Love this 🤘🏻
Love this 🤘🏻
And it seems like this vending machine doesn't really like real quaters.
Nice story, if it had one :)
Best end since so long..
I get that this is a test-run, however it works out really well. I think the only thing that bothers me is the use of the quarter, and how unsmoothly the eye animation was. However aside from that. AMAZING!!!
I stand corrected; the surrealism of this adds to the overall effect of the flash. I find it quite interesting that you used stop-motion animation here; though, if I understand correctly, it seems that you actually used paper for the most part, which slightly confunds me as to how you would be able to move paper so as to create so many drastic effects, without creating several drawings. Of course, my knowledge of animation itself is quite limited in both concept and design; I'm simply beginning a course in Java...
Again, the artwork itself was amazing; it's not something you see much anymore, and I am incredibly impressed to see it here.
Like usual, the voices, [[well, voice,]] were quite...unusual...adding more artistic flair to this piece.
I miss the lack of music---your music is usually quite interesting in itself---but I do understand that there wasn't really even an opportunity for music to come into play, as well as the potentiality that music would have been timely, or unallowed for school.

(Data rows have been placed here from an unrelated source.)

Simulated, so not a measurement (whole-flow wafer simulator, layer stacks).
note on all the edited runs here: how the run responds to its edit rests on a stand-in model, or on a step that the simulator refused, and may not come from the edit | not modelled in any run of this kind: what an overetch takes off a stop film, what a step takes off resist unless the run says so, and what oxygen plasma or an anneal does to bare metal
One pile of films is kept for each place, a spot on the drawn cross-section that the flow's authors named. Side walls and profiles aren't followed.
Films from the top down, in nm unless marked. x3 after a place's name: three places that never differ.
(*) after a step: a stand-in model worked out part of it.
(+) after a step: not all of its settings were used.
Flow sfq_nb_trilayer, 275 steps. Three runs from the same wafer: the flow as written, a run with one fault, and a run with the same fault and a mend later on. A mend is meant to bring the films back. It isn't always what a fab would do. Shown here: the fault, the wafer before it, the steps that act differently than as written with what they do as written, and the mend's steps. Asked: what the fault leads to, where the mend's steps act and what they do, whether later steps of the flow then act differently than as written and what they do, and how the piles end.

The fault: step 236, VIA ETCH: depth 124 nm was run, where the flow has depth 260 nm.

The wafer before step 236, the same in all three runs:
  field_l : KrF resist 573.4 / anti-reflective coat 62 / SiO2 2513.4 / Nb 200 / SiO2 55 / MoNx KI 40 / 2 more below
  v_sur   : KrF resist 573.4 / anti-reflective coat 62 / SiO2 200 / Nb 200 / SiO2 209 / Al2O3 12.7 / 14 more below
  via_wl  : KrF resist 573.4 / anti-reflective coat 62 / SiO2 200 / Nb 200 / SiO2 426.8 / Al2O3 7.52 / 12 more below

As to the story-line itself, I will admit your orginal idea would have been much greater, and that I regret we will never see it. This storyline is quite short, and doesn't quite capture the atmosphere as well as I believe the original would have. C'est la vie, I suppose. It was still an amazing piece of work.
In all honesty, I'd LOVE to see another work like this, especially if you decided to end up doing your original idea.
There isn't much I could suggest for improvement; obviously, I do not like the miniscule length of the flash, as well as the lack of music mentioned above. If only we had limitless time to work on such projects, eh?
Well, in some instances I had cut out specific parts made out of paper; opening scene, vending machine is background, character was cut out and positioned farther and farther away from the camera as if he were walking, kind-of. Next scene, the eyeballs were on top of him checking out the machine. Reaching in with the quarter, the arm is seperated from the body, etc...etc...
I'm happy you liked the artwork, despite it's rushed and sloppy look. I'm glad you liked my grunts and grumbles :D. I missed the lack of music too, because I generally love to animate in time with something, and I've grown to enjoy the natural tempo a soundtrack can provide...though that hasn't been indicated in the majority of my flashes, you'll see what I mean in the future. I'm sure the school would've allowed it, but it's another clue as to just how rushed this thing was.
However, this quotation from your review "As to the story-line itself, I will admit your original idea would have been much greater, and that I regret we will never see it" has got me thinking....I TOTALLY wanted to see the original vision done! So I'm going to ditch the stop-motion theme for this, and do the original Monturs NRG Sludge in flash so it can be seen...maybe elaborate upon it, I dunno. But hell yeah dude, I won't let ya down :D If this thing was knocked out in a couple of hours using a method I'm unfamiliar with, I could knock it out with better quality in similar time using a method I'm trying to master.
Time is our greatest foe...in the end, it always wins. Thanks so much for the incredible reviews, you kick an extraordinary amount of ass. Thanks!